Question

A sample of $KCl{O_3}$ on decomposition yielded $448ml$ of oxygen at NTP. Calculate
A.weight of the oxygen product
B.weight of $KCl{O_3}$ originally taken
C.weight of $KCl$ produced.
$2KCl{O_3}\xrightarrow{\Delta }2KCl + 3{O_2}$
$[K = 39,C = 25.5,O = 16]$

Answer 1

Volume at NTP is $22400ml$. And the formula to calculate the number of moles at NTP if volume is given is: number of moles is equal to the volume of a given compound in ml divided by volume at NTP i.e. $22400ml$.

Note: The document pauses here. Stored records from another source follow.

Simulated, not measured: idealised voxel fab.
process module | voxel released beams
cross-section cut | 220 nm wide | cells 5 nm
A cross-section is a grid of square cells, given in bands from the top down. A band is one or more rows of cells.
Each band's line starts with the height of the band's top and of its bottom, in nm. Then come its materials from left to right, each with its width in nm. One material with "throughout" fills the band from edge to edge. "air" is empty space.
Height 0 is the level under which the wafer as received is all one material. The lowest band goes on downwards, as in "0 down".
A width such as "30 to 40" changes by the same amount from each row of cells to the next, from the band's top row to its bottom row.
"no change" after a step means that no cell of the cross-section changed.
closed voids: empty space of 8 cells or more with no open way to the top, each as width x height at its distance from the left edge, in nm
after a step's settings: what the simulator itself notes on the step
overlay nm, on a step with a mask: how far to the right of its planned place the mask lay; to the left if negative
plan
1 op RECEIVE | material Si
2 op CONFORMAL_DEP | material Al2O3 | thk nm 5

Complete step by step answer:
In this question, we are given the decomposition of $KCl{O_3}$ at NTP. The decomposition of $KCl{O_3}$ is as: $2KCl{O_3}\xrightarrow{\Delta }2KCl + 3{O_2}$. This means if we are taking two moles of $KCl{O_3}$then on heating two moles of $KCl$and three moles of ${O_2}$will produce after the reaction.
Now, in the question we are given with volume of oxygen produced after the reaction which is $448ml$.
So, the number of moles of oxygen produced after the reaction will be $= \dfrac{{{\text{volume(in ml)}}}}{{{\text{volume at NTP}}}} = \dfrac{{448}}{{22400}} = 0.02$ ${\text{moles}}$.
We know that the mass of one mole of oxygen is $32grams$.
So the mass of $0.02moles$ of oxygen produced after the reaction will be $0.64grams$.
Now, if we take the moles of $KCl{O_3}$ as two moles, the mass of $KCl{O_3}$ will be moles multiplied by the molecular mass.
Molar mass of $KCl{O_3}$ $= 39 + 35.5 + 16 \times 3 = 122.5$
Hence the mass of $KCl{O_3}$will be $2 \times 122.5 = 245grams$.
We know that this weight of $KCl{O_3}$ will produce three moles of oxygen after the reaction.
So the weight of $KCl{O_3}$ required to produce $0.02$ moles of oxygen after the reaction will be $= \dfrac{{245 \times 0.02}}{3} = 1.63grams$.
Now we know that the mass before and after the reaction remains the same. According to the law of conservation of mass, the mass after and before remains the same i.e. mass neither be destroyed nor created. They only transfer from one compound to another.
So applying the law of conservation of mass ,
the mass of $KCl$ produced after the reaction will be as the mass of $KCl{O_3} -$mass of ${O_2}$ produced.
Mass of $KCl =$ $1.63 - 0.64 = 0.99grams$.
Weight of oxygen produced is $0.64grams$
Weight of $KCl{O_3}$ initially taken is as $1.63grams$
Weight of $KCl$ produced is $0.99grams$..

Note:
We know that by the law of conservation of mass that mass can neither be created nor be destroyed but they can change from one to another. So the total mass in the reaction remains the same before and after the reaction.